Making the most of R&D relief

Making the most of R&D relief

Many eligible SMEs are still not claiming R&D relief due to lack of awareness or misunderstanding the requirements for relief

Although HMRC statistics show that R&D relief claimed by small and medium sized companies (SMEs) is increasing, it seems that many eligible smaller companies are still not claiming the relief. This is often due to a lack of awareness, or a misunderstanding of the requirements for relief.

The aim of this article is to dispel some common misunderstandings around R&D relief for SMEs and highlight some points which can help readers identify the potential for, or improve the quality of, R&D claims for their clients.  It looks solely at the SME R&D scheme and does not consider R&D relief for large companies (which operates under a different regime).

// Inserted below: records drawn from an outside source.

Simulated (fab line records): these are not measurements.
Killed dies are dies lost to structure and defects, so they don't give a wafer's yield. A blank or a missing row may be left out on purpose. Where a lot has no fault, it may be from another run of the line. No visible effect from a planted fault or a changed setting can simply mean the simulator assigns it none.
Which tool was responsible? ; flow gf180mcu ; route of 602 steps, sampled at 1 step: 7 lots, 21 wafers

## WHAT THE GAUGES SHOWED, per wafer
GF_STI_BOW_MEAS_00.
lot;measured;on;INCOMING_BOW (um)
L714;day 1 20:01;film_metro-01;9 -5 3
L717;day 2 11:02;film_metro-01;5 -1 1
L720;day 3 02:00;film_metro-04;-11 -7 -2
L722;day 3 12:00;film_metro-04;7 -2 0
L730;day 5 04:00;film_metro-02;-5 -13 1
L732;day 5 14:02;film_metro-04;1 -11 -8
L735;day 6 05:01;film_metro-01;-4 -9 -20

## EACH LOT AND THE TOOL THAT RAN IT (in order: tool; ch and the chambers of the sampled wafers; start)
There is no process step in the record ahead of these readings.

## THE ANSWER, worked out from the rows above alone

I don’t think my clients carry out R&D

The definition of R&D for tax purposes is fairly wide – it’s not just lab coats and test tubes.  This means that some activities may be classed as R&D which might not, at first glance, qualify.

The official definition set out in the Department for Business, Energy & Industrial Strategy’s (BEIS) Guidelines is that R&D takes place for tax purposes when a project seeks to achieve an advance in science or technology through the resolution of scientific or technological uncertainty.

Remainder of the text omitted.